We’re entering the season of the year when, where I live, the kids’ summer swim leagues are beginning their practices and meets.  Some of these are held in pools.  Others are held in lakes where there are docks that have been carefully placed so as to be separated by 25 yards or 25 meters or, in a few cases, 50 meters, with lane lines strung between them and the standard flags that, in pools, are designed to warn backstrokers that they are approaching the wall, but in lakes, where there are no painted lines on the bottom, often serve to warn breaststrokers, butterfliers, and freestylers of the same thing.

Except for backstroke, all of these events begin with what is called a forward start.  This start is normally done by diving from a starting block.  The rules for USA Swimming, U.S. Masters Swimming, and NCAA also permit a swimmer to start in the water with at least one hand touching the side of the pool, but I know of few self-respecting swimmers who would actually be willing to do this, since most of them would see it as a very visible way of advertising that they really don’t know what they’re doing (sort of like using a tricycle, or a bicycle with training wheels, for the biking part of a triathlon).

For more than a year now, I’ve been doing most of my practices alongside a kids’ swim team, and as a coach, I sometimes find myself observing what they’re doing, both from above and from below the water.  Here are some assorted things I’ve noted about forward starts:

> Swimmers who are learning to do forward starts, and who have no diving background, tend to want to enter the water like a partially open jackknife (i.e., they already have their head and arms down, but don’t find it natural to get their legs and feet up).

> Swimmers who are learning to do forward starts, and who have experience diving off a diving board, tend to want to enter the water as though they were going off a diving platform (i.e., they have no trouble getting their legs and feet up, but they find it natural to enter the water as though their target were the bottom of the pool rather than the far end of the pool).

> Swimmers who don’t get their legs and feet up enough make a big splash when they enter the water, get a red chest and belly, and also don’t succeed in really getting under the water, which prevents them from being able to streamline well.
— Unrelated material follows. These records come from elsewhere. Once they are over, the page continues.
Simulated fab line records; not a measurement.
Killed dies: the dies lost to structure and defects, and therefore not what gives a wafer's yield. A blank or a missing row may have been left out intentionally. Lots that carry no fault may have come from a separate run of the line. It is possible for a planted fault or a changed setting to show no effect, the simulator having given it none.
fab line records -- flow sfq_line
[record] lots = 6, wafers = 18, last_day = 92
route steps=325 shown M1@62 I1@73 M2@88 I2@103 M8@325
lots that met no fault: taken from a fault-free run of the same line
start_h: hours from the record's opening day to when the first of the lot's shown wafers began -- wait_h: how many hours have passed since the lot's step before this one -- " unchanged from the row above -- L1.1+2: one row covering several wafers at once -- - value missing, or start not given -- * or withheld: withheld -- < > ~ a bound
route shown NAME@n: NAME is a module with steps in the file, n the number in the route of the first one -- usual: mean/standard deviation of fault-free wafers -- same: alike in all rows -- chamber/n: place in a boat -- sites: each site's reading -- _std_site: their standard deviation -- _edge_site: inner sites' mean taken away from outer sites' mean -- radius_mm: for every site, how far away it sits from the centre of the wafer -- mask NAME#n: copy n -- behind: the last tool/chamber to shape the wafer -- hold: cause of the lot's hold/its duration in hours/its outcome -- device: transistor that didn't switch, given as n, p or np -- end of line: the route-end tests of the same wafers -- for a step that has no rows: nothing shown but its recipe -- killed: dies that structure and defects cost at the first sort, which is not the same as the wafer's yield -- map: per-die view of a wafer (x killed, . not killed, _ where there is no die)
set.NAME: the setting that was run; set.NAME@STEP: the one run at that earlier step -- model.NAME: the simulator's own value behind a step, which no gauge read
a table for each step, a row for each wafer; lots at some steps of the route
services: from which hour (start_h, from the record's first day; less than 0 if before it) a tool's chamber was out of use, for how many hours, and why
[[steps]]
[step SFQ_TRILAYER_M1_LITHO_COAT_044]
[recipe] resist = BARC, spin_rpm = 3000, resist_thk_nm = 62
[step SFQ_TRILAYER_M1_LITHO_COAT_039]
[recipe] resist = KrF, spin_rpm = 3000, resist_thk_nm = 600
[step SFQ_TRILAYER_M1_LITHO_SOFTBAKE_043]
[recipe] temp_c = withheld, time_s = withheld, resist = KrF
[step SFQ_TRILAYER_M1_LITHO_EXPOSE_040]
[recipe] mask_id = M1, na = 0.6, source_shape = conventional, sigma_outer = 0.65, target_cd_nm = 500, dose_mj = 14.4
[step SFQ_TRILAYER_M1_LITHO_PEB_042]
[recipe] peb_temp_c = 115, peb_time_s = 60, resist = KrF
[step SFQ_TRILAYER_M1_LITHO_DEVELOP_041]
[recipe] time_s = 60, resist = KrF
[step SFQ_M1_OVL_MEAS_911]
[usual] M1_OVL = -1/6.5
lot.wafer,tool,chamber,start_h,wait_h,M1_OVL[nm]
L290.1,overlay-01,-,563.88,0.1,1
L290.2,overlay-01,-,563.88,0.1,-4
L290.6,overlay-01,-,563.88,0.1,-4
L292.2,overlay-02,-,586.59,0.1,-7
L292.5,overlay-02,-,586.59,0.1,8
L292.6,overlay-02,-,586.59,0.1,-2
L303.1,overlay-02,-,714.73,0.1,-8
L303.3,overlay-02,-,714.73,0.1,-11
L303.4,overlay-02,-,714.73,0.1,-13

> Swimmers who go off the blocks as though they were going off a diving platform go too deep, and end up having to climb back to the surface, significantly increasing the distance they have to travel, and costing them precious time.

> Until a swimmer hits the water, a forward start is sort of a cross between a standing broad jump and a high jump.  I suspect that dryland practice of these two types of jumps might improve a swimmer’s forward starts.

> There’s a similarity between a good arm entry in freestyle and a good body entry in a forward start.  In both, you want to strive for a "mail slot" entry in which your hand entry cuts a hole in the water and everything else slides in through that same hole.

> Having your head too high when you enter the water is as bad as having it too high when you’re swimming.  It is also possible, if your head is too high when you hit the water, for the impact of the water to give you two black eyes!  Enter the water in a tight streamline, with your nose pointed at the bottom.

> Many pools take it for granted that kids (even kids who have been swimming competitively for a decade or more) need to regularly practice their forward starts, but make absolutely no provision for adult competitive swimmers to do the same thing.  Why this is isn’t clear, but unless and until it changes, it’s useful for adults to look for a pool that isn’t too strict about enforcing its rules.